So my parents arrived early...grr. I don't know about you, but personally I think there's nothing more annoying than visitors arriving early-especially when you have kids. I vividly remember when my son was a baby, people would think nothing of just ruddy turning up 20 minutes before they said they would, when I was trying to squeeze in a quick breastfeed before they came...aargh.
Though clearly that wasn't the situation this time, it's still irritating, as we were only halfway through the chocolate cookies I mentioned in my previous post. So much for the warm Mary Berry atmosphere!
Anyway, we decided after a quick lunch (and finishing the cookies) that we would take my son to a kids' adventure play place-you know, these places with the slides and ball pools etc etc. This one was quite good, and contrary to what it sounded, more than suitable for my soon to be 10 year old-he had a blast. I did notice every kid was running around & sweating so much that their hair was wet.....ewww.....lol.
My stomach was churning pretty much all afternoon-not only with the thought of telling my parents our news, but also with the fact that they never brought me up that well-so I have to say, I really detest sharing news of any importance with them. What does it have to do with them?? Were they interested in how well I might do in life or how bad things would affect me, when they were arguing nonstop when we were kids? No. Was my father interested in my wellbeing when I had to barricade my bedroom door to stop him storming up the stairs to beat me up? No. So really, I tell them the bare minimum (Bitter? Me? Nah!!).
We left the play centre, and went back to my flat, where, after a bit longer, I told them that The Swede wanted us to go live in Sweden with him.
I have to say they were quite pleased for us, and at the chance of us both having a better quality of life over there. My dad said he had always wondered how I managed as a single parent up here on my own, & this was really exciting news. So yes, this post is quite schizophrenic, really. On one hand, they made masses of mistakes when we were kids, & were too quick to smack us, and on the other, they were clearly thrilled at our news. Go figure that one out.....

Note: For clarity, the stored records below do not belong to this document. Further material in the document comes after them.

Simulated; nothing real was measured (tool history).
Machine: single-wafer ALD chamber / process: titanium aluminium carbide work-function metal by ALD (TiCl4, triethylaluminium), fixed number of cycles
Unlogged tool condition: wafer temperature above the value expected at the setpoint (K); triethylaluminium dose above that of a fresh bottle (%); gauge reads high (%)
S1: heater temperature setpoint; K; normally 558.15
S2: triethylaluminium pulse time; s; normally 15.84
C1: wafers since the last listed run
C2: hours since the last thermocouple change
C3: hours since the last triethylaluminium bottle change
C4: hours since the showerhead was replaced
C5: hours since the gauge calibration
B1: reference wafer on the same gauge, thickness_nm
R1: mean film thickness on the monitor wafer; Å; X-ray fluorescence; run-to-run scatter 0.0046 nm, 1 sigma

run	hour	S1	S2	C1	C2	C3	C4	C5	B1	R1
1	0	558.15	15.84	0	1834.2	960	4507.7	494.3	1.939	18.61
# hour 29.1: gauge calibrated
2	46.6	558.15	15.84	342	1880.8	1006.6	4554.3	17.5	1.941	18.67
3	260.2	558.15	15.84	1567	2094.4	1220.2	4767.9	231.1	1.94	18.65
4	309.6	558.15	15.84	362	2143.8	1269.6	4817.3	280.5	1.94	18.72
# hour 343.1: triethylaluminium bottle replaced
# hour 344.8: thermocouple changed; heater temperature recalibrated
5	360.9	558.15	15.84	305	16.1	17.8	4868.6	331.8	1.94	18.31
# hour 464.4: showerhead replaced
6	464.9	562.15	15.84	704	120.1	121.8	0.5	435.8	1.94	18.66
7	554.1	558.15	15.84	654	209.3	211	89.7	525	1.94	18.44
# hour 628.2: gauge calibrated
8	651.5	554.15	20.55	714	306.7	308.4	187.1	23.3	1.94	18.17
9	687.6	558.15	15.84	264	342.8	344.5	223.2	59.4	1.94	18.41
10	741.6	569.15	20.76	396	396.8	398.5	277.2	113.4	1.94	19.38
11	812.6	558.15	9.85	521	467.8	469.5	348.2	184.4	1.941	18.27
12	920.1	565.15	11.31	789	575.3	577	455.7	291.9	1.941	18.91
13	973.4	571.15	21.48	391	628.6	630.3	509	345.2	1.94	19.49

So news over, the atmosphere was a bit lighter, and we spent most of the rest of the evening chatting about various things such as jobs over in sweden, how I am going to transport all our belongings over there, what to throw out, budget airline flights for them to visit their Grandson etc etc...and we topped it off with a chinese takeaway.
One thing that was prevalent over the weekend was My Son's bad behaviour. I think he is worried about the move-indeed I wouldn't blame him for being so-it must be scary. His behaviour is showing itself in really violent ways, such as him hitting me, or shouting at me & calling me names (or throwing my mobile phone across the room). I have tried to talk to him calmly and explain that although it seems scary, what we are doing, he must try & trust Mummy, because it will work out for the better in the long run. The higher quality of life over there, the fact that he will have a father figure for the first time ever, and lots of other things.
I am also going to enlist the help of his headmistress at his current school in making the transition a bit easier for him. She is really lovely.We're not going til after the school year ends next summer, but I still think there will be tears (from me too!!).
I've also joined a network for English-speaking mums in Sweden, & the advice on there is proving quite useful, what forms I need to fill in when I get there, etc etc.